Closed palaviv closed 8 years ago

palaviv commented 8 years ago

If I have the following directory tree:

test
|--file1.txt
|--file2.txt
|--test2
\----file1.txt
\----file2.txt
\----test3
|--test4
\----file1.txt
\----test5

When calling all_paths(filtered_walk('test', depth=1)) "test3, test5" directory's will not be listed.

palaviv commented 8 years ago

This issue was fixed in #5.

ncoghlan commented 8 years ago

Working on the release notes for 0.4, I realised the solution here isn't correct, as it means dir_paths emits directory paths beyond the requested depth limit, even though the underlying walk doesn't traverse those directories.
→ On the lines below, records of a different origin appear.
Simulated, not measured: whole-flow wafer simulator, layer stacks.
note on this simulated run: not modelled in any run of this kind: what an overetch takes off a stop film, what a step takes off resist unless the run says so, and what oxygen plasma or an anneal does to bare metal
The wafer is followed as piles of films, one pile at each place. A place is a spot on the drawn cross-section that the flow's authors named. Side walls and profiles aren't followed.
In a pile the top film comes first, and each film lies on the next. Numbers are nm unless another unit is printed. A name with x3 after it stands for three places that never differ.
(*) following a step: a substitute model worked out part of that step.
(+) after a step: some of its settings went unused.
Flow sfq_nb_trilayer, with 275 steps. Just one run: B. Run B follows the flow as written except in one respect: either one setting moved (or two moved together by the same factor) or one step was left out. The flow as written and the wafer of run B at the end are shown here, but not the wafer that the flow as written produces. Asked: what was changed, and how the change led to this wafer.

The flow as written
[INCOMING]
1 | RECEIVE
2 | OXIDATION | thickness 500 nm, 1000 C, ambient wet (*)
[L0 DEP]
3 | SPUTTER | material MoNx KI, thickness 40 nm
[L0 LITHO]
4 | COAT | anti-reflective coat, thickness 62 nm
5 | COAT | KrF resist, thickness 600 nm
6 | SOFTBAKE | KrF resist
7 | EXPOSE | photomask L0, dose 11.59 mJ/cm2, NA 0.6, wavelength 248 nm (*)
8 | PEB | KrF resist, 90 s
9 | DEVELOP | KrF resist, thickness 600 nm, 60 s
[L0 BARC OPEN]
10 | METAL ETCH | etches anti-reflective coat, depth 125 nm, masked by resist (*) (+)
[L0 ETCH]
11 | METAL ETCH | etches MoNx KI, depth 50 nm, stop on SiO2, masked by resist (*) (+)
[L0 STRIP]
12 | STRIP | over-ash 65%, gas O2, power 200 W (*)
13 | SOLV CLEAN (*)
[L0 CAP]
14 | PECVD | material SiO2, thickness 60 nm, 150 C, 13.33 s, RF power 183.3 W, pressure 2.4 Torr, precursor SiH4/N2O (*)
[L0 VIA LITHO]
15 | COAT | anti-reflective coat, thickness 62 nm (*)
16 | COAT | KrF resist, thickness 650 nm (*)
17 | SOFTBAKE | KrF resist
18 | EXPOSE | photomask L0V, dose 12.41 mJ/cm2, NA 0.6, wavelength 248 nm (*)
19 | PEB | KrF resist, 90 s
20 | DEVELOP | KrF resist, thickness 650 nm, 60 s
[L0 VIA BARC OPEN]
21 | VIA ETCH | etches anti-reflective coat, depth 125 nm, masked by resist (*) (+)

That is, for the given hierarchy, dir_paths(filtered_walk('test', depth=1)) produces the following with the current PyPI release:

test
test/test2
test/test4

With current master, it produces:

test
test/test2
test/test4
test/test2/test3
test/test4/test5

Unlike the file listings (where the parent depth is clearly the depth of interest), those are depth 2 directory paths in a depth 1 walk. While it's arguable whether or not those paths should be shown when all_paths is applied to a depth 1 walk, I now think it's definitely wrong for dir_paths.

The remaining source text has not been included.